Reflection on the Desert Fathers and Mothers Part 1
Reflections on the Desert Fathers and Mothers - Part 1
Welcome to the series on the Desert Fathers and Mothers. I've written 52 articles (designed to be read over a year) on the fathers and mothers of the Egyptian desert in the 4-6th century. This week I’m reflecting on the series.
If you are just joining me on this journey through the Desert Fathers, please refer back to my initial letter explaining the goal and purpose of this series.
Initial Thoughts
Initially I set out to cover the Desert Fathers in one year. It took me about a year and a half. All told, I studied through the lives of 52 men and women, and did cursory glances at many others. The process was sometimes enlightening, sometimes life-giving, and sometimes excruciating. I don’t think I really found my stride until about 5 articles in, and that was with Abba Macarius. Macarius the Great was a father I had already greatly enjoyed, and had spent some time studying his writings. What I wrote seemed like a natural extension of my fondness for the stories and teachings of Macarius the Great.
In the mystical tradition of Christianity, there are a few consistent method to interpret the teachings contained therein. The parameters for understanding the writings of the mystics were laid out by later authors. There were further commented on by even later authors and more formal systems were developed to understand what was taught. I largely forsook the commonly held systems applied to men and women like the desert fathers and mothers in order to gain a fresh perspective on their lives and teachings.
The mystical life has been grouped into three different stages by many authors; the purgative, illuminative, and unitive. These ideas are foreign to most people. And they are generally only interesting to people hoping to systematically compile ideas on these authors. Purgation can be thought of as the stage one goes through in purging sin from the heart, illumination can be thought of as the shedding abroad of God’s grace within the heart, and unification is the rare stage of total unity with the Spirit of God through love.
For most, practical wisdom is not found in systematic approaches. Sure, you can broadly group the sayings and writings into categories like the active and contemplative life, but who is the one being helped with those categories? To introduce people to the system before the men and women would be to influence the teachings and constrain them to a particular viewpoint. I have hoped to let their teachings and wisdom speak for themselves.
Some may be frustrated that I never attempted to root them firmly in the Eastern Orthodox tradition (though they are not exclusive to the Orthodox Church), or engage some of their teachings that mirror Neo-Platonism, or even deal with some of their Origenist leanings (Origen was an early theologian). At the core of their teachings, these men and women met Christ, much like Paul on the road to Damascus, or the disciples on the road to Emmaus, or (maybe more appropriately) John the Baptist in the wilderness. These men and women, absent their individual theological leanings, knew something about the spiritual life and life in God.

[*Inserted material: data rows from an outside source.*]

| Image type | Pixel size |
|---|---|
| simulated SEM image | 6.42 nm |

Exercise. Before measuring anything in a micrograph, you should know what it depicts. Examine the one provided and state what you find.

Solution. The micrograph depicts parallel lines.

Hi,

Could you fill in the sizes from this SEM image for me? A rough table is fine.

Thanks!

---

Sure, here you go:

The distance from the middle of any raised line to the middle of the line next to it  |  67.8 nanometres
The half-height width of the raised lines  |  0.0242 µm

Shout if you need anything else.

Generally speaking, among contemplative authors, there exist a few larger categories to group them within. The fist large divide would be between eastern authors and western authors. This divide is generally then between a cataphatic or an apophatic approach to the spiritual life. The split is largely over the knowability of God. Each mystical approach emphasizes the mystery of God, yet the east tends to an emphasis on his mystery, the west his knowability.
The term “cataphatic” refers to the revealed attributes of God as affirmed through scripture. A cataphatic approach to the mystical life states firmly that there are qualities and attributes about God that are eminently knowable because they are revealed through scripture. The term apophatic refers to the knowledge of God by affirming what he is not. To the apophatic, God is only known by stating what he is not, and the more that is understood by what he is not, the clearer he becomes. While the cataphatic would state that God is love, the apophatic would say that the statement God is love is fundamentally different than stating that God has love. Because no human (apart from Jesus) has ever “been love” as a noun, but have only “loved” as a verb, the finiteness of the human makes it impossible to fully grasp what it means to state that “God is love.”
Another divide would be over the state of perfection attained as the goal of the spiritual life. To some a state of pure peace, or a full renunciation of the passions that hinder the heart is the only acceptable view of spiritual maturity. To others, it is the transformation of the passions into virtues acceptable and empowered by the Spirit of God that defines the mature spiritual life. One would emphasize a state of pure passivity, another would emphasize a state of pure love.
This obviously oversimplifies a large body of literature, but it hopefully gives you an appreciation for variance when it comes to approaching growth and principles in the spiritual life. None of the approaches are right or better, they merely reflect the experiences these men and women had on the path to union with Christ. Some authors will be more meaningful to you, and others less. As Augustine said, reflecting on his own writing,
“And therefore it is useful that many persons should write many books, differing in style but not in faith, concerning even the same questions, that the matter itself may reach the greatest number— some in one way, some in another.”